During the rollout-phase, we started expanding to more and more countries, which exponentially increased the load on all the services. We found an important feature missing between the legacy system and the new system. Specifically we had to build a service to consume reconciliations replay orders in the version gap we discussed above in Sequential writebacks.
Along with the validations, we also set up replay request APIs so that we could re-run the data to collect real-time analysis and debug issues faster. Since we built the system to be idempotency, this helped us recover from service-based failures faster and to record data quickly.
Since this required manual interventions, we quickly built an ingester for retry queues. This enabled delayed replay mechanisms that could run basic validations before replaying orders. This helped to prevent loading our queues with bad data.
Migrations are a reality for any company scaling quickly and trying to expand the spectrum of products that they design. This complex project had multiple aspects, namely:
- Design choices to build an order-based system with double entry bookkeeping.
- Seamless migration between two asynchronous-systems with very high availability.
- Zero impacts to our customers internally and externally with the platform redesign.
We believe what we learned can help engineers across the globe trying to deal with problems at scale. And therefore we want to share some of the key concepts:
- Versioning is essential to promote consistency across two asynchronous systems.
- End-to-end integration tests with test tenancy and a staging environment so that we could expose and fix bugs.
- Continuous validation is essential for migration and rollout. With it, you can catch issues right after the rollout starts.
- Comprehensive monitoring and alerts shorten the time it takes to detect and mitigate issues.
- The foundation of a highly reliable payment system includes exponential retries of temporarily failing payments over a long period of time.
The project was a 2 year cross-team effort with more than 40 engineers, product managers and operations teams involved throughout the journey. Here, we are taking this opportunity to acknowledge all the engineers from the core Gulfstream team who invested heavily in the successful completion of the project.

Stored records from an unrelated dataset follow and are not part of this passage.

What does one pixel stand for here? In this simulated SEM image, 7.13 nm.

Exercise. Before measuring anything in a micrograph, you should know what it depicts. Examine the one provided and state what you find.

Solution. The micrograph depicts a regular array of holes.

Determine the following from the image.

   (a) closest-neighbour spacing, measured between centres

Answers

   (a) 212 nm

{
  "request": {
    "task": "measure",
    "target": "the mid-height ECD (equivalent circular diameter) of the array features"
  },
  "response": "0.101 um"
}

Conclusion and what’s next
We went through a journey of extensive architecture design, implementation and well-thought through rollouts and active monitoring. And we successfully launched the platform with negligible downtime in all countries. We onboarded new lines of businesses, namely Uber Freight, NEMO, seamlessly and efficiently.
As part of our future projects, the team is already thinking about truly turning the system into a platform. This will reduce the engineering effort for newer use-case onboarding and migrate us away from payee-, payer-, and LOB- specific models to revolutionize the payments at Uber.
We hope these practices and architecture design prove useful for other engineers and teams performing migrations at scale.